KU researcher: Same-sex marriage bans helped create empathy for change
LAWRENCE – A University of Kansas political scientist who has researched gay and lesbian political movements in the United States says states’ statutory bans on same-sex marriages may have helped shift public empathy for gay and lesbian partners and their families.
Looking at a timeline of legislative efforts since 2003 by 20 states to make same-sex marriage or civil unions legal, Don Haider-Markel, author of “Out and Running: Gay and Lesbian Candidates, Elections and Policy Representation,” said “attitudes have really shifted in a short period of time.”
Six states and the District of Columbia have made same-sex marriage legal, and 12 more recognize civil unions or have domestic partner laws that provide some legal benefits.
This month three more state legislatures voted to permit gay marriage – Washington, New Jersey and Maryland.
Washington Gov. Christine Gregoire has signed the law, which will not take effect until June and could be appealed in the November election. Maryland Gov. Martin O’Malley plans to sign the new law, which may also be appealed. New Jersey’s Gov. Chris Christie has vetoed the legislation.
The recent legislative action is a dramatic shift from the mid-1990s when nearly every state had considered statutory legislation to ban same-sex marriages, Haider-Markel said.
“If it hadn’t been for states pushing to ban same sex marriages [in the early 1990s], people might not have been exposed to personal, often very tragic stories of difficulties that gay couples experience without benefit of marriage,” Haider-Markel said. “It’s an ironic outcome.”

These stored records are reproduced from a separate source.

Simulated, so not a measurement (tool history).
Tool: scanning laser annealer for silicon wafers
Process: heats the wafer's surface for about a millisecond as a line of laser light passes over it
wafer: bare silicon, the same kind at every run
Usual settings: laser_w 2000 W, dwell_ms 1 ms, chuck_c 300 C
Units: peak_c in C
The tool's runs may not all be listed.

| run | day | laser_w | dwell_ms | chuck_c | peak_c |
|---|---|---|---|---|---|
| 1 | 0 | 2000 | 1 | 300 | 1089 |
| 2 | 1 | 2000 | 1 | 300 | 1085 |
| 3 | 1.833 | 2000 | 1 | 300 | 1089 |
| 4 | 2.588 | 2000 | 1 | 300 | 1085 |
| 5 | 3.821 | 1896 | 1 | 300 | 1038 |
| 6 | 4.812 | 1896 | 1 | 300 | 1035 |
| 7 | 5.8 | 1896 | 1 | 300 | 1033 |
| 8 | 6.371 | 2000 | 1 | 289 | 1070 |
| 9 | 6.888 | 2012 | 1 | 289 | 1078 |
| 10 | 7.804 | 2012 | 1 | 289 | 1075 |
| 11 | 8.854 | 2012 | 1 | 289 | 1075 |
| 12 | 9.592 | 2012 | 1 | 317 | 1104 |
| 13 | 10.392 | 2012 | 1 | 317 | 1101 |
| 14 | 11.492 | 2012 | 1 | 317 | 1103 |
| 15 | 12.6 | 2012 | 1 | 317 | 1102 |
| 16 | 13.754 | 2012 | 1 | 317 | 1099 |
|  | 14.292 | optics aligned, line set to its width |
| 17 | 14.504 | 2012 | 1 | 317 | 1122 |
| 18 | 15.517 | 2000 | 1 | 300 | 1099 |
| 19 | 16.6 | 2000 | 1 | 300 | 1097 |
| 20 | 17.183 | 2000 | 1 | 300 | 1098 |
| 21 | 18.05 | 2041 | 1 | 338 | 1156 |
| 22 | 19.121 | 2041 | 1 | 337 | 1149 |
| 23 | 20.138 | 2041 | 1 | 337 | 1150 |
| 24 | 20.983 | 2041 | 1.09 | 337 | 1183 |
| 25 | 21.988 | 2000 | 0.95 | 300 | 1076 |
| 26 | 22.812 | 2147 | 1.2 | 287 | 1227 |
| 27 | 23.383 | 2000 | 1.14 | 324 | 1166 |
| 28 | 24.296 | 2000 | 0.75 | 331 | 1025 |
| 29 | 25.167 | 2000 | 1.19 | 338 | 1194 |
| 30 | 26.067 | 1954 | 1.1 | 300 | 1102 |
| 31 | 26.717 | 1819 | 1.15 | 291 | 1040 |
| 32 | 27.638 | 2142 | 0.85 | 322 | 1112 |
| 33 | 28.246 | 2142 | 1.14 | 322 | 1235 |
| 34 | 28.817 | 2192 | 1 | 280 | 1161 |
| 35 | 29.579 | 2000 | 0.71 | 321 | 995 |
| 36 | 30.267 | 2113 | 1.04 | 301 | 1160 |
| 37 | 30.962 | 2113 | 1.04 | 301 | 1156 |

His book, published in 2010, reflects the long-term strategies of elected gay officials for enacting civil rights for gay, lesbian, bisexual and transgendered citizens and documents the slowly expanding acceptance of rights for same sex marriage.
“We have seen broader changing attitudes in the past 30 years as well as an increasing number of people saying they know somebody who is gay or lesbian,” he said.
State legislative action seeking to enact laws to permit gay marriage is a significant shift from having a court ruling determine the legal right to marry, Haider-Markel said.
The legalization of gay marriage resulted through court action in Massachusetts (2003), Connecticut (2008) and Iowa (2009). In 2009, Vermont became the first state legislature to legalize gay marriage, followed by New Hampshire and the District of Columbia. In 2011, New York became the sixth state to make gay marriage legal.
“National opinion polls in November and December 2011 by Gallup and Pew found at least a plurality of support for gay marriage,” Haider-Markel added, noting those results are a shift from five years ago when the polls reflected strong opposition to gay marriage.
Yet despite shifts in polls and recent legislative action, Haider-Markel said gay marriage laws will most likely be allowed in a minority of the 50 states. He does not foresee much change marriage laws for gay couples in the Midwestern and Southern states without court action. The change has occurred is largely in urbanized states that tend to vote Democratic and have a population with high levels of education.
In his book, Haider-Markel emphasizes that the coming out of political candidates and legislators has been a major factor in both promoting legislation for the civil rights of gay, lesbian, bisexual and transgendered citizens and changing public opinion.
Popular culture, particularly films and television shows that focused on gay, lesbian, bisexual and transgender issues in fictional and documentary stories, have also been influential in recent years, he noted.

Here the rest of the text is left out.